NBN Co currently has 1300 staff earning on average $148,000 a year, the highest pay of any business in the country. That’s one staff member for every five customers. As Churchill might have said: never has so little been delivered to so few by so many at such expense.
The government’s promise to duplicate the Pacific Highway by 2016 is almost certain to be unfulfilled because it will require, according to the latest estimates, $7 billion more than has been committed.
In 2007, the government promised $150 million to start planning to connect the expressway at Hornsby to the Sydney Orbital but cancelled this funding in last year’s budget. The South Sydney Freight Line was supposed to be finished early in 2010 but is still not completed. In 2007, the government promised to “get moving now” to build the missing link from Brisbane’s Gateway Motorway to the Bruce Highway. Five years on, the department says, merely, that “planning is nearing completion”.

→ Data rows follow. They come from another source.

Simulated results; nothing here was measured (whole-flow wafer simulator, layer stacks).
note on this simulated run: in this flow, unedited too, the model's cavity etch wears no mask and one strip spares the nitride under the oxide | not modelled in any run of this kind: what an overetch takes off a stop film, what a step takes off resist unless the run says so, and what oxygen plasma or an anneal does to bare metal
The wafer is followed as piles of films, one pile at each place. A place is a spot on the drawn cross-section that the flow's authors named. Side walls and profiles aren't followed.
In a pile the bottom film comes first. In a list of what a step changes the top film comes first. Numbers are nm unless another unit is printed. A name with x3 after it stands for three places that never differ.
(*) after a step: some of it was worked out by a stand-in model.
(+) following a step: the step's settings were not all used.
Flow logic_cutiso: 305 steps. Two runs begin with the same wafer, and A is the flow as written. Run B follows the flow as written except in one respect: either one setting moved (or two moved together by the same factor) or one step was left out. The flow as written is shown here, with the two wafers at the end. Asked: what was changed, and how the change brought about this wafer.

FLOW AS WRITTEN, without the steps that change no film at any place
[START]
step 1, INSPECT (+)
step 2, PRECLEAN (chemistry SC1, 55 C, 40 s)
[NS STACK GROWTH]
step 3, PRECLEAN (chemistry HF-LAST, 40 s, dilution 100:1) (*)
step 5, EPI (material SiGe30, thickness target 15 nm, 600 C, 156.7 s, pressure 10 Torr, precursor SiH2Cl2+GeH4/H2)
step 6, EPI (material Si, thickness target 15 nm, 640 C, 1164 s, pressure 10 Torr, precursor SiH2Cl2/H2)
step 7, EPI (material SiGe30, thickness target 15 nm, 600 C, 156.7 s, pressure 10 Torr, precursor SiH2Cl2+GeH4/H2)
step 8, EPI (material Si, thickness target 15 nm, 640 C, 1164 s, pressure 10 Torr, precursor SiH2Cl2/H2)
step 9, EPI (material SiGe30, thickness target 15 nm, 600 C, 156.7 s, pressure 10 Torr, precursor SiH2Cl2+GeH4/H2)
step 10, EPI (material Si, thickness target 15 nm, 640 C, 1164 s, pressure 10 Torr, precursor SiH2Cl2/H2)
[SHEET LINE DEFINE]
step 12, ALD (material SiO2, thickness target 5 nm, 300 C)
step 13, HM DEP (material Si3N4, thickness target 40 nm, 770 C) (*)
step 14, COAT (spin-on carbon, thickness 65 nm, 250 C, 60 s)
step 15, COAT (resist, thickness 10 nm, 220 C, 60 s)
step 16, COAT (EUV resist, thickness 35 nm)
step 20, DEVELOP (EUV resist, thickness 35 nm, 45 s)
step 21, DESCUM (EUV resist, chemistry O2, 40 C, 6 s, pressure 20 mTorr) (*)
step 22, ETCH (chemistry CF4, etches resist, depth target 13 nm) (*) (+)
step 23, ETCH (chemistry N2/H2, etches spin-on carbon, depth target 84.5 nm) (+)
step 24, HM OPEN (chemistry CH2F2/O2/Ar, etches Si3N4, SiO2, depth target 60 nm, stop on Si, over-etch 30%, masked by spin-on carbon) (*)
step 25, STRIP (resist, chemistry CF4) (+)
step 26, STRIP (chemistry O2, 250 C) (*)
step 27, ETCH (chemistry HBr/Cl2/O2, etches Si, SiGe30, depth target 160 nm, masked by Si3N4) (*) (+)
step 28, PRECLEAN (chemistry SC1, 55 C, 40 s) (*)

The government has recently committed to build a government-owned and run inter-modal freight hub at Moorebank in Sydney even though this will cost more and take longer to build than the private sector alternative planned, literally, for the other side of the street. Along with the NBN and the $10 billion fund for clean energy proposals that banks won’t touch, this is another victory for Labor’s born-again socialists.
The Gillard government’s recent attempt to renew debate about Sydney’s second airport, without officially naming a preferred site or a timeframe, looks more like a ploy to defuse a Greens challenge in Labor’s inner city seats than a serious proposal.
Action is urgently required to improve air travel in and out of Sydney. For now, though, this has more to do with addressing the traffic gridlock around the airport at peak times and making better use of other airports than it does with building a new one that couldn’t be operational for many years.
After nearly five years of a government that’s wildly over-promised and massively under-delivered, Australians are looking for reassurance that our infrastructure needs will be planned for and met.
The Coalition will task Infrastructure Australia with preparing a rolling 15 year national infrastructure plan with designated priorities based on published cost-benefit analyses. There will be a published cost benefit analysis for any infrastructure project to which a Coalition government commits $100 million or more.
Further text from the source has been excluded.